I'd like to propose @Result() as the name of the builtin. No hungarian notation; PascalCase already indicates it is a type (see @This())

digitalcreature avatar Aug 07 '23 20:08 digitalcreature

What will happen if the call site does not have a specific type, e.g. due to peer type resolution or anytype?

ghost avatar Sep 28 '23 11:09 ghost

the same you'd get with the cast builtins: error: @intCast must have a known result type and note: use @as to provide explicit result type

nektro avatar Sep 28 '23 19:09 nektro

There seem to be a lot of suggestions here on how to signal to the compiler to infer the output type of a function. Perhaps NOT specifying any output type should just mean "infer it"? It's hard to beat 0 characters as far as syntax minimalism goes.

fn build_something() {
  var something = ..;
  return something;
}

mohamed82008 avatar Feb 07 '24 19:02 mohamed82008

Yeah, just inferring is the cleanest imo.

RossComputerGuy avatar Feb 07 '24 20:02 RossComputerGuy

There seem to be a lot of suggestions here on how to signal to the compiler to infer the output type of a function. Perhaps NOT specifying any output type should just mean "infer it"? It's hard to beat 0 characters as far as syntax minimalism goes.

fn build_something() {
  var something = ..;
  return something;
}

I agree, that it's a clean option, but now you've broke one of Zig's core principle of being very readable, even by people not familiar with Zig, now If a random user want to know the possible return type of the function, he/she will have to look for every places where that function is called to try to find a type, whereas an explicit @Result() or @ReturnType() is explicit enough that anyone, can understand that this functions return type is inferred depending on the call site. Maybe I'm stupid but If I try to imagine myself going into a code-base and finding function prototype that don't return anything I'd be pretty confused about what they are doing, especially If I see a return keyword.

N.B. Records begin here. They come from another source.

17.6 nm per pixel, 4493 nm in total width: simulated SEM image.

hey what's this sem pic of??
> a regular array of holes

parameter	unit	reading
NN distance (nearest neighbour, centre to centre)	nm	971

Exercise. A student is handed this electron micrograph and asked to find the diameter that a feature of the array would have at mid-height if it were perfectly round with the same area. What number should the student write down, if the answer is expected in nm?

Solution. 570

pierrelgol avatar Feb 07 '24 21:02 pierrelgol

I agree, that it's a clean option, but now you've broke one of Zig's core principle of being very readable

Wouldn't not specifying a type with const or var constitute the same thing?

RossComputerGuy avatar Feb 07 '24 23:02 RossComputerGuy

Wouldn't not specifying a type with const or var constitute the same thing?

Exactly, const a: anytype = f(..) is not more readable than const a = f(..), it's less writeable though.

mohamed82008 avatar Feb 08 '24 03:02 mohamed82008

There's an important distinction to make between the proposed @Result builtin and what many people would expect of inferring the return type of a function: the @Result builtin gives the function's result type (as determined by the function's callsite), not an inferred type based on the return expressions in the function itself. To give an example of where this might be confusing:

fn add(a: u32, b: u32) @Result() {
    return a + b;
}

const c = add(2, 2); // error: call to 'add' must have a known result type

(the error here is by analogy with existing builtins which rely on their result type: https://github.com/ziglang/zig/issues/16313#issuecomment-1739865764)

If defining a function without any return type had this behavior, it would be very confusing for new users who might expect the return type to be inferred as u32, or who just forgot to write the return type and are then confronted with a bizarre and unexpected error at the callsite of the function (rather than at its definition).

Additionally, regardless of how the return type is written for such functions (omitted, anytype, etc.), the @Result() builtin (or something equivalent) would still be needed to access the result type from within the function body. For example, implementing parseInt using an inferred result type (as in the original proposal description) would require the use of @Result() in the function body to determine what type of integer needs to be parsed.

ianprime0509 avatar Feb 08 '24 04:02 ianprime0509

My hope is that the following would work.

fn add(a: u32, b: u32) {
    return a + b;
}

const c = add(2, 2); 

In this case, the compiler knows that add can only accept u32s as inputs so the comptime_ints at call-site will be cast to that type. The compiler also knows that add can only return u32 so when I assign its output to c, c can never (in a non-confusing world) be anything but u32. If I can do this logic in my head, then so can the compiler. Of course, the effect of this on compilation speed needs to be determined. It also gets trickier when the input to the function is anytype, comptime_int or comptime_float in which the case the output type may be ambiguous and a call-site type declaration or explicit casting may be necessary to resolve this ambiguity.

In some ways, making the above piece of code work is orthogonal to (and perhaps easier than) being able to access the inferred output type in the function body itself with @Result(). This is because if the code in the function body depends on the inferred output type and the inferred output type itself naturally depends on the code in the function body, then there is a circular dependence. This is probably a recipe for trouble.

mohamed82008 avatar Feb 08 '24 04:02 mohamed82008

This proposal is not really about inference of function return types by their body contents. If you have suggestions around that, that might belong in a different proposal.

The goal of this proposal is to enable callsite-inferred generics. I think it's important to keep the anytype in the function signature to signal that this is a generic function. Moving the anytype from the list of parameters to the return type in the function declaration doesn't lose readability IMO, plus it gains inference ergonomics (and arguably readability) at the callsite. Changes to builtins in the last year allowed for more readable casts, for example, and this proposal is just about enabling those same semantics in non-builtin user code.

candrewlee14 avatar Feb 08 '24 06:02 candrewlee14